The Bahamian law firm, well-known to Tribune Business but requesting anonymity because it wanted to protect clients still in the infancy of their exploration discussions, said amendments to the Antiquities, Monuments and Museums Bill passed by the House of Assembly had paved the way for a sector that could create numerous tourism and cultural spin-offs.
The firm was meeting with one party interested in salvage/excavation opportunities in Bahamian waters in Miami yesterday, and said it was "sure" the amendments - which lay out the statutory framework governing such operations in this nation's Exclusive Economic Zone (EEZ) - would "encourage a broad-based, viable and sustainable industry, centred in, and around, the northern Bahamas, Little Bahama Bank and the island of Grand Bahama, in particular".
Confirming it had suggested the 75/25 profit split between excavator and government, based on points, for each artifact discovered in Bahamian waters, a top partner at the law firm, speaking to Tribune Business on condition of anonymity, said: "We've had a number of calls from international treasure salvagers who are keenly interested in salvaging the Bahamas, and have been keen to do so for many years.
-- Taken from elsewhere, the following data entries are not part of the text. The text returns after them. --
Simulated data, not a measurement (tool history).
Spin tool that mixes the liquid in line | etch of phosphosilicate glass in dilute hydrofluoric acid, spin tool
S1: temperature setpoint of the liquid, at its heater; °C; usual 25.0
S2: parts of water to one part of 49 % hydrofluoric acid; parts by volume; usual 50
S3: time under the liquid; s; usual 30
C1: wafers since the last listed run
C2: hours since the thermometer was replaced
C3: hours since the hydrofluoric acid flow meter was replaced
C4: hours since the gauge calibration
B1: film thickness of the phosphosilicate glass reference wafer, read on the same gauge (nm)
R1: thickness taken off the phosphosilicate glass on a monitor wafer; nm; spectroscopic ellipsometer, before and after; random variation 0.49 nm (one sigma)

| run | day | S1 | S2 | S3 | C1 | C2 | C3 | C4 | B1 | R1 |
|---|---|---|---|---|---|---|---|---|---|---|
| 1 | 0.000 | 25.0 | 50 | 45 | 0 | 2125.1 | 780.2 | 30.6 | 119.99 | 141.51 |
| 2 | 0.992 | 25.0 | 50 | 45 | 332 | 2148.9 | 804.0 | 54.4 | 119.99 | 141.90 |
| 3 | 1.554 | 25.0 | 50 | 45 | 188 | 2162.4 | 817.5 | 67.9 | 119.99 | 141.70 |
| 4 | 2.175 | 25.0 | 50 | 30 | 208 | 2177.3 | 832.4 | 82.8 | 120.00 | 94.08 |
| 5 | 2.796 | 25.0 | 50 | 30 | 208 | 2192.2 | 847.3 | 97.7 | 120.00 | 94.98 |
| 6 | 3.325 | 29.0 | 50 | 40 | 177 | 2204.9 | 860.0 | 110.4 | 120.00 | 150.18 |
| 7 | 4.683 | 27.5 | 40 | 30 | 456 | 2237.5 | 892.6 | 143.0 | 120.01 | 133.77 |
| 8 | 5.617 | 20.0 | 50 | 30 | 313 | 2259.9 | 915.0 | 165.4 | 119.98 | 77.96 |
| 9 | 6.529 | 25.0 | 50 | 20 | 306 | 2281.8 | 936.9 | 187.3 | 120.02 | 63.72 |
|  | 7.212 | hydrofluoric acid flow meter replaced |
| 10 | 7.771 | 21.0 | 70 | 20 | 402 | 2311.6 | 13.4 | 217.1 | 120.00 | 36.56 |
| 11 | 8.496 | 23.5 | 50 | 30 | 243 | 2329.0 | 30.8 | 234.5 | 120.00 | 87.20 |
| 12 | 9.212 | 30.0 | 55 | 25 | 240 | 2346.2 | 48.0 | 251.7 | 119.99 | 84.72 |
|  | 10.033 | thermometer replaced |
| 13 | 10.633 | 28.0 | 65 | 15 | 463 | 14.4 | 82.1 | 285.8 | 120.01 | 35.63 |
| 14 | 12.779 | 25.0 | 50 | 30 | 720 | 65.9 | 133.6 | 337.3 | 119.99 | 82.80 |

"This interest goes back for at least five years. We've heard of at least two wrecks. We'd say it could possibly be an industry in the hundreds of millions. It has terrific touristic and cultural potential.
"We've already had interest from three or four major groups, and we think more will come. There's said to be 200 wrecks around Grand Bahama alone."
Wreck exploration and salvaging, and the prospect of finding valuable artifacts, could be another potential economic sector for a Bahamian economy desperately in need of diversification and new revenue/employment sources.
A moratorium on such activities had been in place for several years, and that - coupled with uncertainty over the legal, regulatory and profit-sharing regime governing it - had deterred major international salvagers from dipping their toe into the Bahamian market.
Given this nation's position at the heart of the Caribbean, Atlantic and Florida waterways, and rich history (having been discovered by Christopher Columbus, and later used as a piracy bolt-hole), it would seem likely there are numerous wrecks in deep-lying Bahamian waters.
"It could have great touristic spin-offs and job spin-offs, not only on the boats," the law firm's leading partner told Tribune Business. "You set up a processing centre, where you clean and certify artifacts. That's an industry by itself."
The attorney said many Bahamians had made money by salvaging wrecks they knew about, referring to one now-deceased Abaconian who had known the whereabouts of a major wreck, and had been able to recover gold coins and other valuable artifacts.
That, though, had reached the stage where major heavy-duty equipment was required to complete any further salvage.